Burning Tigers, speeding demons: Maclin, Holliday a dream match
This is the first of a two-part series on the fastest players in college football.
Tuesday: Jeremy Maclin wants a match race
Thursday: The fastest player ever
COLUMBIA, Mo. -- A college football match race. Good idea, right? There's not much else happening on campus this time of year that doesn't involve lifting, bar fights and summer school.
The four-letter could beat us over the head with it (or as other more rational TV professionals call it, "promotion"). Advertisers would love new, different programming in the dead of summer.
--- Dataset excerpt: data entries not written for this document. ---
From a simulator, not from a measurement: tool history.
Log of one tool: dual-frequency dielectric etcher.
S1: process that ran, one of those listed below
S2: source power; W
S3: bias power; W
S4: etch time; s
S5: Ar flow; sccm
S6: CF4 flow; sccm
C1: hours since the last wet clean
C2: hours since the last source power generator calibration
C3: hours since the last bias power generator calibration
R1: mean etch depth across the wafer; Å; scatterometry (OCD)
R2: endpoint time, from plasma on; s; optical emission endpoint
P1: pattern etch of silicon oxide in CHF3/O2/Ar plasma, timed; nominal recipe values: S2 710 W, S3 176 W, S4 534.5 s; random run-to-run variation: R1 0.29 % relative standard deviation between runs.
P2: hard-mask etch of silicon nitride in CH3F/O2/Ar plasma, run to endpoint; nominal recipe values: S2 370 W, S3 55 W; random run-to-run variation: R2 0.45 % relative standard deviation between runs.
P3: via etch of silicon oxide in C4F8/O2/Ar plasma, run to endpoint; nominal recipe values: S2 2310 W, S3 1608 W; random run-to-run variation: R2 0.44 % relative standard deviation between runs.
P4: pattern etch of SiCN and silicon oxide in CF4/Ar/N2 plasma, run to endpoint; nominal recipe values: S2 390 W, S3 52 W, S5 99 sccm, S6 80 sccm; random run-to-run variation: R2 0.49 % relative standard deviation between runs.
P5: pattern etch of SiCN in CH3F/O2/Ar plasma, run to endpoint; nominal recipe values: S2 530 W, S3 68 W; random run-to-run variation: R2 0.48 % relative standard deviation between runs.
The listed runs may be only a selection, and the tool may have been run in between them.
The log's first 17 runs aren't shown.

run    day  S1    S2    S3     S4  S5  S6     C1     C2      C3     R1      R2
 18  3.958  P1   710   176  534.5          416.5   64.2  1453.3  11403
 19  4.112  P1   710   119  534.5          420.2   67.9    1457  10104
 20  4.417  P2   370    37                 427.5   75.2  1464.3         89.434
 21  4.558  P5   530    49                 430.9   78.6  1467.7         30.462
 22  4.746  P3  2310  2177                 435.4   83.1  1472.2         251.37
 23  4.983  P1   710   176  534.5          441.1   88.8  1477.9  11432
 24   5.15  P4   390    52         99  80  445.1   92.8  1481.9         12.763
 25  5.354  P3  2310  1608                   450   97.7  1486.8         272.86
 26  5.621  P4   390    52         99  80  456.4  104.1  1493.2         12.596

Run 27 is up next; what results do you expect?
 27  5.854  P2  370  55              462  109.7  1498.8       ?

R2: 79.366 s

| 10 FASTEST PLAYERS IN COLLEGE FOOTBALL (in alphabetical order) | |
| Jahvid Best, RB, Cal, sophomore: Used sparingly as a freshman, Best once ran a 10.31 100 in high school. Missed the track season (and spring practice) recovering from a hip injury. |
| Noel Devine, RB, West Virginia, sophomore: A 10.4 (100) and 21.3 (200) sprinter in high school, Devine averaged 8.6 yards per rush as a freshman. |
| Jacoby Ford, WR, Clemson, junior: Reportedly ran a 4.126 in prep school. Called the fastest player ever at Fork Union Military Academy, a program that has produced 87 NFL draftees and two Heisman winners. |
| Michael Ray Garvin, DB, Florida State, senior: Set the school record for kick return yardage in '07. Member of FSU's 4x100 national champion relay team last year. |
| Percy Harvin, WR, Florida, junior: Think where Florida's running game would be without this wide receiver who runs a 4.28 40? |
| Trindon Holliday, RB/WR/KR, LSU, junior: Once ran a 4.27 40 in basketball shoes at an LSU camp. Since then he has become an elite track star and budding football prospect. |
| Jeremy Maclin, WR/KR, Missouri, sophomore: Set the NCAA record for most all-purpose yards by a freshman in 2007. |
| Taylor Mays, S, USC, junior: Two-time state of Washington prep sprint champ. Recently ran a 4.25 40 at USC. |
| Joe McKnight, RB, USC, sophomore: Former No. 1 recruit in the country, McKnight was a YouTube sensation who was compared to Reggie Bush. Ran a 10.4 100 in high school. |
| C.J. Spiller, RB, Clemson, junior: Seventeen career touchdowns as a standout tailback. Blazing sprinter with career bests of 6.74 (60), 10.41 (100) and 21.47 (200). |
| Ten others to consider: Bryan Evans, CB, Georgia; Jamere Holland, WR, Oregon; Deon Murphy, WR/PR, Kansas State; Louis Murphy, Florida; Travon Patterson, WR, USC; Chris Rainey, Florida; Omar Bolden, CB, Arizona State; Brandon Saine, RB, Ohio State; Marcus Thigpen, RB, Indiana; Pat White, QB, West Virginia. | |
Happens all the time anyway when players are horsing around. "Line up, fool, and let's run one. See that cone? First one to it goes to the head of the training table line."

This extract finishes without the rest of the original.